2020 election

Alabama Army National Guard Troops Help Provide Security for Biden Inauguration

2nd Lt. John Rogers of Oneonta is among Alabama Army National Guard members on duty in Washington, D.C.

Several hundred Alabama Army National Guard troops are helping provide security for President-elect Joe Biden’s inauguration on Wednesday, and one of them is a second lieutenant from Oneonta whose parents also had military careers.

Lt. John Rogers, 24, a transportation officer with a unit in the Birmingham-based 20th Special Forces Group, headed to Washington by bus on Sunday with some of his fellow Guard soldiers. Following the Jan. 6 attack on the Capitol by supporters of outgoing President Donald Trump, tension is running high in D.C.

Thousands of soldiers, including Alabama Guard troops from military police units, will be on hand to stop any re-occurrence of last week’s violence, in which five people died.

Rogers’ mother Tonya, a retired Alabama Army Guard colonel, said she told her son “to be aware of his surroundings at all times, because you don’t know who’s friend and who’s foe.”

“I told him it was his time to be a shining star, to lead by example, and if you communicate and troops trust you, they will follow you to hell and back,” Tonya Rogers  said.

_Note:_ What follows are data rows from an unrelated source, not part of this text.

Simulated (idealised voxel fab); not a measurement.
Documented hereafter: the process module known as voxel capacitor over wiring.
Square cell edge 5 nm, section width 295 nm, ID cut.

“As a mother, I’m gonna worry till they get back, because Washington D.C. is just volatile,” Tonya Rogers said. “But at the same time, I’m so proud of him because he is having the experience of a lifetime … to see what is going on in Washington, D.C.”

A graduate of Oneonta High School and an Eagle Scout, John Rogers majored in economics and minored in history at the University of Alabama. He was not an ROTC student there, but joined the Guard and attended Officer Candidate School at the Alabama Military Academy in Fort McClellan.

“He has either been at an Army course or on orders … since he graduated,” his mother said.

When states were asked to furnish Guard troops for inauguration day security, Rogers was at Camp Bastrop, Texas, attending a course to help officers manage the movement and installation of equipment in combat and non-combat zones. He flew home, met with his commander and other soldiers on Saturday, and stopped by his home in Oneonta to pick up some gear he would need in Washington.

Like many of his fellow Guard soldiers, he was not ordered to deploy to Washington but asked if he was willing do so, and he said yes, his mother said.

“He’s a level-headed kid,” the former Oneonta City Council member said. “He doesn’t make rash decisions. He processes. Every soldier up there is in some form of harm’s way … but I feel like (they have) the tools they need, the training that they were supposed to get to do their job, and Godspeed.”

While increasing numbers of families around the country do not have a history of military service, the Rogers family has such a history. Both of John Rogers’ grandfathers served in World War II, and his father Tim served with the Army’s 101st Airborne Division, was stationed a few years in Germany and spent several years in the Guard as a staff sergeant.

Tonya Rogers, 61, was in the Guard for nearly 30 years before retiring in 2019. In the decade after 9/11, she spent a year in Afghanistan with the Guard’s 135th Expeditionary Sustainment Command, a unit that oversaw the movement of troops and equipment to U.S. bases around the country. Rogers was based in Kandahar but traveled extensively around the Afghanistan, and she said the Taliban made their presence felt just about every day – with mortar rounds.

“They would just sit on top of the mountain and lob them at us,” she said.

With all the security now in D.C., Rogers said she does not expect there to be mortar rounds there on Wednesday. But she worries about attacks coming after time has passed, when people think they can relax.

“Nobody is enjoying what’s happening to our country,” she said. “We need continuity, and we need this country to look we are the Number One country in the world and not as a dysfunctional continent, and that’s what we’re looking like now.”